Philippines shoe maven to launch jewelry line

Published 9:00 pm Monday, November 6, 2006

MANILA, Philippines – Imelda Marcos, notorious for her extensive shoe collection and eye-popping jewels accrued under her husband’s dictatorship, is launching a jewelry collection using castoffs from her wardrobe and, she claims, flea market finds.

Marcos, known for her shopping trips to ritzy shops in New York while the country wallowed in poverty, says she made the pieces from her old accessories and clothes, mixed with newly bought stones and other materials.

Her daughter, Rep. Imee Marcos, said that unknown to many people, her mother shops for trinkets and accessories at flea markets, and keeps earrings with a missing mate or brooches that have some missing stones.

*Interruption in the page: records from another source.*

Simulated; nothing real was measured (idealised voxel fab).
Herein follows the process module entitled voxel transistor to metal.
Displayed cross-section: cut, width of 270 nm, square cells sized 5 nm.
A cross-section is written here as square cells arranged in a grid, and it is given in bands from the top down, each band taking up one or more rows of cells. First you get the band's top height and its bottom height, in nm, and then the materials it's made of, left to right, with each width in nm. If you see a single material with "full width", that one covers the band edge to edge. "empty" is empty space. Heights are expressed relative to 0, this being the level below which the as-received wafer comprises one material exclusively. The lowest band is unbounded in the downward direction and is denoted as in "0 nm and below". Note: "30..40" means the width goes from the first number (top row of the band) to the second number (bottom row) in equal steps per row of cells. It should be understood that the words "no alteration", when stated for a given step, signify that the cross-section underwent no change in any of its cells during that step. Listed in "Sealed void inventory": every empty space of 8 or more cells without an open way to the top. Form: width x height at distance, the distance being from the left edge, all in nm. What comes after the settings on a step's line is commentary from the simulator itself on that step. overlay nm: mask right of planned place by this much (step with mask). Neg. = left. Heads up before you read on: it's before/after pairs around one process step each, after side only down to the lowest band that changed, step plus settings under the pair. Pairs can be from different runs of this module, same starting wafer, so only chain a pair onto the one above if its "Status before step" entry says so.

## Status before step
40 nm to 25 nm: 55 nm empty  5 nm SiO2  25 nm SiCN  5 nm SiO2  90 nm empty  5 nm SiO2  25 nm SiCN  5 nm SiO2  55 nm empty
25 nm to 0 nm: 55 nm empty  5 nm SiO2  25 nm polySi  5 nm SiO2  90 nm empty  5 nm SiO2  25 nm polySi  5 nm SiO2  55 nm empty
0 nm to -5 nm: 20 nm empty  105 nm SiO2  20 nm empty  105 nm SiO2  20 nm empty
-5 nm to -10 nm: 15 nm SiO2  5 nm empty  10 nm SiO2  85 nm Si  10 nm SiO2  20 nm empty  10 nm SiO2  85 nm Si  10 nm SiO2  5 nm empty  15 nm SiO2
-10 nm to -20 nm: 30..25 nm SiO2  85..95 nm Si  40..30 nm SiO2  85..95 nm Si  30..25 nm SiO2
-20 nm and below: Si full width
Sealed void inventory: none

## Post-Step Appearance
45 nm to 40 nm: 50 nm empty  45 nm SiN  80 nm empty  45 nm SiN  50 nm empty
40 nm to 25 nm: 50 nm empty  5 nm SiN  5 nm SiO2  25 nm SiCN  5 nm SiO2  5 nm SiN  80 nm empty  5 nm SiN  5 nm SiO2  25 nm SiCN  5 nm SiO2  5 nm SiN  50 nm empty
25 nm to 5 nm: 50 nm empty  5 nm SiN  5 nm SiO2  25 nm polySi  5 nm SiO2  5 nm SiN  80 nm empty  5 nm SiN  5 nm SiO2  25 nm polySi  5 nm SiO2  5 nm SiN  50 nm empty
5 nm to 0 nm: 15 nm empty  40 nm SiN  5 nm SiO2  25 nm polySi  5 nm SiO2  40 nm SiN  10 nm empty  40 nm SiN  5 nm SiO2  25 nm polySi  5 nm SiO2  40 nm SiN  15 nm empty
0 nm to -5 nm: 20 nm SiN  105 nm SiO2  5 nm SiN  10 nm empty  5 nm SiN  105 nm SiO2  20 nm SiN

Using a glue gun, scissors or pliers, her mother “can combine them with her vintage items in a way that comes out beautiful,” Imee Marcos told journalists Monday during a promotional photo shoot for “The Imelda Collection,” which is to be launched Nov. 18 in Manila.

The 77-year-old widow of Ferdinand Marcos reclined on a divan in the seaside garden of a Manila hotel to pose for photos Monday, modeling several chunky necklaces, rings and bracelet sets for a brochure about the collection.

She said the jewelry collection was the idea of her grandson, Martin “Borgy” Manotoc, who told her, “You are creating beautiful things, like jewels from practically garbage.”

The first designs are only for jewelry and will “not yet” include shoes, her daughter said. But an aide said there are plans to expand the collection to include shoes, clothes and possibly furniture.

Marcos said the items would be inexpensive, costing from $20 to $100. But her daughter said prices and details about the collection still are being ironed out.

The jewelry collection is a far cry from the dozens of suitcases of genuine diamond tiaras, ruby brooches, emerald necklaces and other jewels the government confiscated from Marcos and plans to auction off.

The government has recovered about $1.6 billion in cash and assets from the Marcoses and their associates, including Swiss bank deposits now worth about $680 million.